This is especially true when female sexuality is commodified.

"Sex sells" & all that shit.
If you think it's ok for sex to be reduced to quid pro quo, you are in for some fucked up shit, & I'll get to that in a few moments, if I don't blow myself up, first..

Patriarchy *is* the comidification of gender.

Us guys on here, & most decent, equitable, reasonable guys everywhere in the USA & possibly the world, ARE AS CONFUSED AS SHIT as to how we are to respond to the consequential adaptation (NOT 'adoption') by females of the very parameters of oppression which are enforced upon them & which they must coopt in order to present that 'gender aesthetic' in such a way that projects not gender subjugation, but individual self-love & assertiveness, as well as inter-gender hope (i.e. both spiritual and physical attractiveness, availability, etc.etc.etc.)

I bet girls are just as confused as guys, and all I'm going to say (as an aside) is that when guys start talking about what they think women are *saying*, rather than just *being* women, you might as well stick golf balls in their mouths..

Women do not need to make a justification for being women.

They also have a responsibility (yes, responsibility, and this is where all the thoughtless idiocy can chime right the fuck in), a *responsibility* to be carefull of their fucking power.

Men & women, both: be kind to someone you may find unattractive, but don't just fucking flirt with them because you like flirting.

Don't fucking flirt in such a way as to suggest availability, when you *know* you are not, just because you get off on it, or need the rush, or ASSUME that other people know you are 'just' flirting.

People do not need people who think that if they are not being explicit they are not held to a basic standard of honesty.
That is how politicians opperste, and if your sexuality functions on *that* level, you just need to leave the fucking planet.
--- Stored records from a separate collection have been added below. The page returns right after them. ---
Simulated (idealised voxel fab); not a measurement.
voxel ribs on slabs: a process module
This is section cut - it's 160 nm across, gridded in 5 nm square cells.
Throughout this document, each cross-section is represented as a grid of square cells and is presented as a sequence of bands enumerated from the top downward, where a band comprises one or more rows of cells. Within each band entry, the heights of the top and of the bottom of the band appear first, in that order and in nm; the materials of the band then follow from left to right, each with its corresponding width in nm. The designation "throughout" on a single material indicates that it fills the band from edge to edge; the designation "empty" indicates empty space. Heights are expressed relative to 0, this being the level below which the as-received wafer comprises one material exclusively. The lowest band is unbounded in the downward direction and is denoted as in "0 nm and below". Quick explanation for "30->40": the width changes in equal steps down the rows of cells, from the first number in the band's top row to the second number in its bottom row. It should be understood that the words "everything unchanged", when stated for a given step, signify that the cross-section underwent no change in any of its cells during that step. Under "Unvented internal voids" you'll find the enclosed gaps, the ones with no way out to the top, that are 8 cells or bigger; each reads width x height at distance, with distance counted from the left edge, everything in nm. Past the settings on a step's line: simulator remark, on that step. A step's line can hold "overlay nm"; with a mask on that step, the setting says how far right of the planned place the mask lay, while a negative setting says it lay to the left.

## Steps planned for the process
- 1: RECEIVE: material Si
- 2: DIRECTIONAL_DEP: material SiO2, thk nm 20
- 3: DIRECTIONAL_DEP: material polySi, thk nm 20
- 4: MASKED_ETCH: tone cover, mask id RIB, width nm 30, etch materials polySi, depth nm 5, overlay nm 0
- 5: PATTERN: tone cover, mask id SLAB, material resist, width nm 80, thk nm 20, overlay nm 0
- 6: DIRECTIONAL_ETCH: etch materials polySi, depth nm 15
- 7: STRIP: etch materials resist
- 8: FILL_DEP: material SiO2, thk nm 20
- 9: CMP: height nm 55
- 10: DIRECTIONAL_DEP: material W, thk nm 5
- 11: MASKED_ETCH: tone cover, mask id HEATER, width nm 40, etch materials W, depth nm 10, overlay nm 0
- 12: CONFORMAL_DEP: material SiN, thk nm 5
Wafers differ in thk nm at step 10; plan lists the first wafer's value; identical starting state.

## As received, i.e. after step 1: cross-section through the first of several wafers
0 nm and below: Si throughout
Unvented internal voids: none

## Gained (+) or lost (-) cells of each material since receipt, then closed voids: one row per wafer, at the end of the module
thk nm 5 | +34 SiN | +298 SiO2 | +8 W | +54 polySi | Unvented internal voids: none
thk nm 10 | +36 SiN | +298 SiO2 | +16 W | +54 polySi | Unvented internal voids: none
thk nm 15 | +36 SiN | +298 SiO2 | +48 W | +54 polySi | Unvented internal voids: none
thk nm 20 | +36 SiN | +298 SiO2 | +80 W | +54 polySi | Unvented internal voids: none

Male & female players, alike.

So back to golf balls..

No guy who has posted on here, with the exception of chicken shit, has approached the issue in a vacuum.
& as much as it may seem, to some, that the OP was stating prejudicial content, I really believe he was just asking for clarification on how to appreciate and protect our sisters (insert 1/2 dozen golf balls).

Personally?
I would love if we could just walk around naked, or in a sheet, & fuck the constraints of reactionary styles & other modifications.

But I don't understand stuff, much less control it, so it isn't up to me to judge

Now, I've said nothing unreasonable or thoughtless here.

Just because we're rough & tumble doesn't mean we have carte blanche to start telling each other to fuck off.

Sometimes it's deserved, but generally we talk off the cuff & in first drafts, and THAT is a sign of trust & community.

Nobody here wants to continue any kind of victimization, and not a single one if us is perfect in our logic or our language.

fucking *none* of us.

It is destructive to define value by destruction.
It establishes, too early, the need for defensive argument, and is an inherent aside from discussing the subjects at hand.

So in as much as we are able, let's generally try to assume the best about each other & our intent, and see where commonalities can be found, & work from there.

As different as we are, we are all a single army, in a way.
Any of us who mean anything, truthfully, are looking for a sort of minimalism.

Our work is to take from each other what is of value, & build with it.

Our brains & our words are not a cant of starbucks or mcdonalds or fucking walmart, and we have all suffered for our ideas & the way we express them.

so *that* being said, my basic advive, as a general guideline, is "be modest".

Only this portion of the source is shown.